Patterns occur naturally and help us to recognise a structure and that perhaps life isn’t entirely arbitrary. The same applies to marketing, including direct mail and its statistical analysis by searching for repetitive behaviour, usually in the form of sales, conversions or other metrics.
This data is vital to assessing the profile of your customer or prospect. It helps you to assess their propensity to spend and to devise a direct marketing strategy to target them with insight into their behaviour before you make your first contact.
If you have an established business with a proven sales history then you are at a serious advantage to your more junior competitors. Having a record of what has enticed customers before (and how they behaved once they received your direct mail) allows you to contact them armed with the information you need. When you apply this principle to direct mail it makes your job of selling much easier, whether product, service or charity.
There are three key behaviour patterns to identify when it comes to Direct Mail:
While it might seem obvious, frequency refers to how often your client purchases. For subscription-based services this could be monthly, quarterly or annually; for specific products, this could be once a year or every few years. Understanding your frequency helps you anticipate demand for your product or service and can assist in planning things like inventory and peak replenishment periods.
Value helps you identify the amount your customer spends each time, and can help you estimate how much they’re worth to you in the long run when paired with frequency. Not all customers were created equally and some are more valuable to you than others—these are the ones worth nurturing.
How long will your customer stay with you? This is where lifespan comes into play, helping you to understand whether they’re a once-off customer or if they could remain loyal for the long haul. Clients with a long lifespan are good targets for supplementary products or services that add value to what they already have.

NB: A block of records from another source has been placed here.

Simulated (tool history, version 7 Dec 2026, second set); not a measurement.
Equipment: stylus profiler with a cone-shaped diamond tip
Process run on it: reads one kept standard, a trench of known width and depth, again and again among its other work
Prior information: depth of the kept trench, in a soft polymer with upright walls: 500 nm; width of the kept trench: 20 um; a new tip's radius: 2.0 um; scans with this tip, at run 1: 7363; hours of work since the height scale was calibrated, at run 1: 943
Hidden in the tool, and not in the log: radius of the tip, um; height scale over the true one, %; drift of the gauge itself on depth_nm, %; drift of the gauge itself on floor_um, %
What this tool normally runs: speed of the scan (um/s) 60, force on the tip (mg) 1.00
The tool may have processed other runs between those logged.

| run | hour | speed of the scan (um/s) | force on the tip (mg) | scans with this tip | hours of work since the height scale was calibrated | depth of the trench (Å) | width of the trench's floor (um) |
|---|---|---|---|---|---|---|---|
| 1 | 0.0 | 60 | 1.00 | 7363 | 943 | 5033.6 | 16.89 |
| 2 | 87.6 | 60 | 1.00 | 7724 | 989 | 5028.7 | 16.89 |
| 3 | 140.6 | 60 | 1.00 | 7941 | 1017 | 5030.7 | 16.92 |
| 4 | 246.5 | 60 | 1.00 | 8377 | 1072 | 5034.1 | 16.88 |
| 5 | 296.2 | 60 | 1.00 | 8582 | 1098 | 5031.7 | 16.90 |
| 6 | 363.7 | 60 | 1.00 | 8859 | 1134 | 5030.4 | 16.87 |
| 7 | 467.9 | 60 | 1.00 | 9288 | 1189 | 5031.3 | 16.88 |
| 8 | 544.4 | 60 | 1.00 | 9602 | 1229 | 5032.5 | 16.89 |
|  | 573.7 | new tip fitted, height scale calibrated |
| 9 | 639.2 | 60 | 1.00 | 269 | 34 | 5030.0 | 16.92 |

When analysing your sales data, take the three above factors into consideration. Pick your star product or service (this will likely be your highest seller) and apply these three metrics to the sample. Use this information to understand your data better and make more informed decisions when sending out your next direct-mail campaign.
For example, those lower-value clients have the potential to become higher-value clients if you understand more about their lifespan. This will show you opportunities where you can contact them more frequently and thus, build your sales. Just follow the patterns.